Lesson 2.4: Use a General Strategy to Solve Linear Equations

New Concept

This lesson introduces a powerful, multi-step strategy for solving any linear equation. You'll learn to simplify complex expressions, isolate variables, and classify equations as conditional, identities, or contradictions based on their solutions.

What’s next

Next, we'll break down this strategy step-by-step and apply it to various equations through a series of interactive examples and practice problems.

Property

Step 1. Simplify each side of the equation as much as possible.
Use the Distributive Property to remove any parentheses.
Combine like terms.
Step 2. Collect all the variable terms on one side of the equation.
Use the Addition or Subtraction Property of Equality.
Step 3. Collect all the constant terms on the other side of the equation.
Use the Addition or Subtraction Property of Equality.
Step 4. Make the coefficient of the variable term to equal to 1.
Use the Multiplication or Division Property of Equality.
State the solution to the equation.
Step 5. Check the solution.
Substitute the solution into the original equation to make sure the result is a true statement.

Examples

• To solve $-(a+5) = 15$, first distribute the negative sign to get $-a - 5 = 15$. Add 5 to both sides to get $-a = 20$. Finally, divide by $-1$ to find $a = -20$.

• To solve $\frac{1}{2}(4x-6) = 5-x$, distribute $\frac{1}{2}$ to get $2x - 3 = 5 - x$. Add $x$ to both sides to get $3x - 3 = 5$. Add 3 to both sides to get $3x=8$. The solution is $x = \frac{8}{3}$.

Property

An equation that is true for one or more values of the variable and false for all other values of the variable is a conditional equation.

Examples

• The equation $3x + 5 = 14$ is a conditional equation. It is only true when $x = 3$, because $3(3) + 5 = 14$.

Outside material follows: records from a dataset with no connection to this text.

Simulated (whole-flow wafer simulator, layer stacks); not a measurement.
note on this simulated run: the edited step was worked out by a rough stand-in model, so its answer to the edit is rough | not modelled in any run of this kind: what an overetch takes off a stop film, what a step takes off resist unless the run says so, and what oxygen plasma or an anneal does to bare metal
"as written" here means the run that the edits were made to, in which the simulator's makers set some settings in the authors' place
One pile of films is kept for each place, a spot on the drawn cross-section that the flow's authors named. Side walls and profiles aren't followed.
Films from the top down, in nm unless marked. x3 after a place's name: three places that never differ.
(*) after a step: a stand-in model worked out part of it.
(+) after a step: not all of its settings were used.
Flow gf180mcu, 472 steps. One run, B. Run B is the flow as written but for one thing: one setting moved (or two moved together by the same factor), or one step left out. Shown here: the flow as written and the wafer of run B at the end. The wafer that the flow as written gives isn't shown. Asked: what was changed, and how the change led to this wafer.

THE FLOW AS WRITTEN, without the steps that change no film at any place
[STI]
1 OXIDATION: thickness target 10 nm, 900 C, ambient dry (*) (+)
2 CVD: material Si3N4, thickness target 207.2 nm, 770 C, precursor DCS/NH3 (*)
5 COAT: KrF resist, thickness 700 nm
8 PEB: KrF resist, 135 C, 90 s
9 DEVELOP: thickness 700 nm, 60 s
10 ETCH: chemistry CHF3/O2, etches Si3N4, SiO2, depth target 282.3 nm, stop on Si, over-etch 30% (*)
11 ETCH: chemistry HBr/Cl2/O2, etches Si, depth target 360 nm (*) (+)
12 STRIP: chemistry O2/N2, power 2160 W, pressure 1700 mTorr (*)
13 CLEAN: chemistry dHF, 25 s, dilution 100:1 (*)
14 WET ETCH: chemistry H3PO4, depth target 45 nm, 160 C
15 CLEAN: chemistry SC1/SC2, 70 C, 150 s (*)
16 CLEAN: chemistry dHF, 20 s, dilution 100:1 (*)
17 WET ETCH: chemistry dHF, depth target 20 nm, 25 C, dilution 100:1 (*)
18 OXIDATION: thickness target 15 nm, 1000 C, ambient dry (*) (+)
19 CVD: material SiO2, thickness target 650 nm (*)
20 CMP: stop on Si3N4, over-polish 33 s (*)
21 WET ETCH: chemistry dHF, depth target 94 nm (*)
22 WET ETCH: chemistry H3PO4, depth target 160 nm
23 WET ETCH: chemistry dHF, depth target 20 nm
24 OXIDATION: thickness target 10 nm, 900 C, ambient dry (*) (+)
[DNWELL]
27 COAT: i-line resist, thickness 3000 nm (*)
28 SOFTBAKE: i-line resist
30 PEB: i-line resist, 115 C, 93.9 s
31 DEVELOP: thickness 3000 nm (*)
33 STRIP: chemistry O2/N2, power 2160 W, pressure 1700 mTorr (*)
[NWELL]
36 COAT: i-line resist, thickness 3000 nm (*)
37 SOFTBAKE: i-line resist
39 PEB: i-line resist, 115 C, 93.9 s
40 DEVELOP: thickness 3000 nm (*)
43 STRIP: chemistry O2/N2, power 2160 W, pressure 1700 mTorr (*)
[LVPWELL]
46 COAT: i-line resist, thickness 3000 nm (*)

• Solve $5(y - 2) = 15$. Distributing gives $5y - 10 = 15$. Adding 10 to both sides gives $5y = 25$, so $y=5$. The equation is true only for $y=5$.

Property

An equation that is true for any value of the variable is called an identity. The solution of an identity is all real numbers.

Examples

• The equation $3(x+2) = 3x+6$ is an identity. If we distribute on the left, we get $3x+6 = 3x+6$. This simplifies to $6=6$, which is always true. The solution is all real numbers.

• Consider $7 + 4(m-1) = 4m + 3$. Simplifying the left side gives $7+4m-4 = 4m+3$, which becomes $4m+3 = 4m+3$. This is an identity, and the solution is all real numbers.

Property

An equation that is false for all values of the variable is called a contradiction. A contradiction has no solution.

Examples

• The equation $3x - 5 = 3x + 2$ is a contradiction. If we subtract $3x$ from both sides, we are left with the false statement $-5 = 2$. Therefore, there is no solution.

• Solve $4(y+2) = 4y - 1$. Distributing gives $4y+8 = 4y-1$. Subtracting $4y$ from both sides results in $8 = -1$. This is false, so the equation has no solution.